Previous week Blaz, Robert and I visited Wärtsilä in the lovely Dolina near Trieste, Italy. Wärtsilä is one of the leading designers of lifecycle power solutions for the global marine and energy markets and its subsidiary in Trieste is one of the largest Wärtsilä Group engine production plants. We were there to hold a one-day workshop on data mining and machine learning with the aim to identify relevant use cases in business and show how to address them.
One such important use case is employee attrition. It is vital for any company to retain its most valuable workers, so they must learn how to identify dissatisfied employees and provide incentive from the to stay. It is easy to construct a workflow in Orange that helps us with this.
First, let us load Attrition – Train data set from the Datasets widget. This is a synthetic data set from IBM Watson that has 1470 instances (employees) and 18 features describing them. Our target variable is Attrition, where Yes means the person left the company and No means it stayed.
Now our goal is to construct a predictive model that will successfully predict the likelihood of a person leaving. Let us connect a couple of classifiers and the data set to Test and Score and see which model performs best.
Seems like Logistic Regression is the winner here, since its AUC score it the highest of the three.
A great thing about Logistic Regression is that it is interpretable. We can connect the data from Datasets to Logistic Regression and the resulting model from LR to Nomogram. Nomogram shows the top ten features, ranked by their contribution to the final probability of a class.
The length of a line corresponds to the relative importance of the attribute. Seems like recently hired employees are more likely to leave (YearsAtCompany goes towards 0). We also should consider promoting those that haven’t been promoted in a while (YearsSinceLastPromotion goes towards 15) and cut the overtime (OverTime is Yes). Model inspection helps us identify relevant attributes and interpret their values. So useful for HR departments!
Finally, we can take new data and predict the likelihood for leaving. Put another Datasets on the canvas and load Attrition – Predict data. This one contains only three instances – say the data for three employees we have forgotten to consider in our training data.

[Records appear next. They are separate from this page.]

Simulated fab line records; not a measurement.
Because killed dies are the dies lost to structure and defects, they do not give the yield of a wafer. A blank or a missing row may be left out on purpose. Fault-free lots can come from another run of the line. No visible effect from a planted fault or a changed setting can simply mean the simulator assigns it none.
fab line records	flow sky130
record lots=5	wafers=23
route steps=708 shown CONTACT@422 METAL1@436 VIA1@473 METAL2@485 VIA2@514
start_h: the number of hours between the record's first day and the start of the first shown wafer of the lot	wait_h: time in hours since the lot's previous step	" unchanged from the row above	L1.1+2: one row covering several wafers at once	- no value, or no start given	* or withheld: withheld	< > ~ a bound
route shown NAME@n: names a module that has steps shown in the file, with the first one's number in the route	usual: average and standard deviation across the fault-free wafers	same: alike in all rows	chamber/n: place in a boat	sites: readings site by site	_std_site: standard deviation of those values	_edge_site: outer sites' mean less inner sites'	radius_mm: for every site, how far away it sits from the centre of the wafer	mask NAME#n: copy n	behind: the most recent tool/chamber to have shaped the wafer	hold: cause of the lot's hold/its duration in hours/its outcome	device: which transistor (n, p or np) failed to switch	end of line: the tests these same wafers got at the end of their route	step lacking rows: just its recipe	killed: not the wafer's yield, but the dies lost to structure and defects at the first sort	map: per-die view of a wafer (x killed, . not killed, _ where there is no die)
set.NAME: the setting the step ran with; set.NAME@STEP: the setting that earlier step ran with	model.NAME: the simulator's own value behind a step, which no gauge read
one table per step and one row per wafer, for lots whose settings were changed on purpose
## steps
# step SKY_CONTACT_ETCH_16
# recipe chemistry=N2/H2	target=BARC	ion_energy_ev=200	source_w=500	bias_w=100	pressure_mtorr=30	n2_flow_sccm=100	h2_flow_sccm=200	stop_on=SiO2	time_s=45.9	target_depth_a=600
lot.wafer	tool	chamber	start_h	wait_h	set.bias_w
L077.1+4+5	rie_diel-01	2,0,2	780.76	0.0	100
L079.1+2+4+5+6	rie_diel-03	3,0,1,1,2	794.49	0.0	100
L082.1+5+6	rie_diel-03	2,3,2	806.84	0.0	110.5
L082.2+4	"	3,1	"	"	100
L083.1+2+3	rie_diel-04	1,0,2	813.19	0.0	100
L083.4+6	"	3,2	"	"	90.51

So who is more likely to leave? We obviously cannot afford to promote everyone, because this costs money. We need to optimize our decisions so that we both increase the satisfaction of employees while keep our costs low. This is where we can use predictive modeling. Connect Logistic Regression to Predictions widget. Then connect the second Datasets widget with the new data to Predictions as well.
Seems like John is most likely to leave. He has been at the company for only a year and he works overtime.
This is something HR department can work with to design proper policies and keep best talent. The same workflow can be used for churn prediction, process optimization and predicting success of a new product.